Friday, August 28, 2009

Factors Influencing the Foreign Exchange Rate

The exchange rate between countries changes due to change in demand or supply in the foreign exchange market. The factors which cause changes in demand and supply are discussed as under.

1. Changes in Prices: It is changes in the relative price levels that cause changes in the exchange rate. Suppose price level in Britain rises relative to the US price level. This will lead to the rises in the price of British goods in terms of pounds. British goods will become dearer in the US. This will lead to reduction in British exports to the US. So the supply of dollars to Britain will diminish. On the other hand, the American goods become cheaper in Britain and their imports into Britain increase. So the demand for dollars will increase. Thus the supply curve for dollars will shift to the left so that the exchange rate is established at a higher level from the point of view of the US. It implies appreciation of the value of the dollars and depreciation of the value of the pound.

2. Changes in Exports and Imports: The demand and supply of foreign exchange is also influenced by changes in exports and imports. If exports of the country are more than imports, the demand for the country is more than imports, the demand for its currency increases so that the rate of exchange moves in its favour. Conversely, if imports are more than export the demand for the foreign currency increase and the rate of exchange will move against the country.
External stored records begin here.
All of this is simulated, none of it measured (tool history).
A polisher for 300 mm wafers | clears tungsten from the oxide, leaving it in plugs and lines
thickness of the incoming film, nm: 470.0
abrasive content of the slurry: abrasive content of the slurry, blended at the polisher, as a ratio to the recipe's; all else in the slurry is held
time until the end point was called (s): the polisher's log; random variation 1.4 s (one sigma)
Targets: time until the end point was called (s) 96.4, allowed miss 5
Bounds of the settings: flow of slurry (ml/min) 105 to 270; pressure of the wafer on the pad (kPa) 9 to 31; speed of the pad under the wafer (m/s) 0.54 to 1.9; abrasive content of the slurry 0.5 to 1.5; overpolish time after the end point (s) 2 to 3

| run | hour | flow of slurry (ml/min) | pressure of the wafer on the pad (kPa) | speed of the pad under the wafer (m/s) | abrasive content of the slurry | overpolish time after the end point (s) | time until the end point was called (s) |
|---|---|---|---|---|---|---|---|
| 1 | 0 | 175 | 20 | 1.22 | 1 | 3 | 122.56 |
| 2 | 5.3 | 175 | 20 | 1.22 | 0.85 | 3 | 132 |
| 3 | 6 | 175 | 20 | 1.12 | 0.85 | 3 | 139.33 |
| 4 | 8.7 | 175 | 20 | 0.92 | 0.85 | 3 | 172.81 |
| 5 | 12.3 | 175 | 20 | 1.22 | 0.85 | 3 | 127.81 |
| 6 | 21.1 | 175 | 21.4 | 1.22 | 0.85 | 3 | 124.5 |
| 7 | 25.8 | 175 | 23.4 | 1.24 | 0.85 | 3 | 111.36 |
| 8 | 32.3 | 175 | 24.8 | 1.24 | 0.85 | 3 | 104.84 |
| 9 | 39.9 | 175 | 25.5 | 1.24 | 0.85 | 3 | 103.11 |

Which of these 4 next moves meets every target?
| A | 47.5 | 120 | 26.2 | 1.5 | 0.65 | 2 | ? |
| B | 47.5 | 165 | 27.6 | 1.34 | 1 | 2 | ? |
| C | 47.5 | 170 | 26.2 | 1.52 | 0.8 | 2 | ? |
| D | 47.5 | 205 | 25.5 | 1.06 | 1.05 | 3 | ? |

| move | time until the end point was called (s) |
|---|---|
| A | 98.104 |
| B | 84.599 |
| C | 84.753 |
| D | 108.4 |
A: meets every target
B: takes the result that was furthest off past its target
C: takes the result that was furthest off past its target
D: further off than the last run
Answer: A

3. Capital Movements: Short term or long term capital movements also influence the exchange rate capital flows tend to appreciate the value of the currency of the capital importing country and depreciate the value of the currency of the capital exporting country. The exchange rate will move in favour of the capital importing country and against the capital exporting country. The demand for the currency of the capital importing country will rise and its demand curve will shift upward to the right and exchange rate will be determined at a higher level, given the supply curve of foreign exchange.

4. Influence of Banks: Banks also affect the exchange rate through their operation. They include the purchase and sale of bank drafts, letters of credit, arbitrage, dealing in the bills of exchange etc. These banking operations influence the demand for and supply of foreign exchange. If the commercial banks issue a large number of drafts and letters of credit on foreign banks, the demand for foreign currency rises. The bank rate also influences exchange rate. If the bank rate rises relative to other countries, more funds will flow into the country from abroad to earn high interest rate. It will tend to raise the demand for the domestic currency and exchange rate will move in favour of the country. Converse will be the case when the bank rate falls.

5. Influence of Speculation: The growth of speculative activities also influences the exchange rate. Uncertainty in the international money market encourages speculation in foreign exchange. If the speculators expect a fall in the value of currency in near future, they will sell that currency and start buying the other currency, they expect to appreciate in value. Consequently, the supply of former currency will increase and its exchange rate will fall. While the demand for the other currency will rise and its exchange rate will go up.

6. Stock Exchange Influences: Stock exchange operations in foreign currencies, debentures, stocks and shares etc exert significant influence on the exchange rate. If the stock exchanges help in the sale of securities debentures shares etc to foreigners, the demand for the domestic currency will rise in the part of the foreigners and the exchange rate also tends to rise. The opposite will be the case if the foreigners purchase securities, debentures shares etc through the domestic stock exchanges.

7. Structural Influences: Structural changes are another important factor which influences the exchange rate of a country. Structural changes are those changes which bring changes in the consumer demand for commodities. They include technological changes, the innovations etc which also affect the cost structure along with the demand for products. Such structural changes tend to increase the foreign demand for domestic production. It implies increase in exports, greater demand for domestic currency, appreciation of its value and rise in the exchange rate.

8. Political Conditions: Political conditions in the country have a significant influence on the exchange rate. If there is political stability and the government is strong and efficient, foreigners will have tendency to invest their funds into the country. With the inflow of capital the demand for domestic currency will rise and the exchange rate will move in favour of the country. On the contrary, if the government is weak, inefficient and dishonest and there is no safety to life and property, capital will flow out of the country and the exchange rate will move against the country.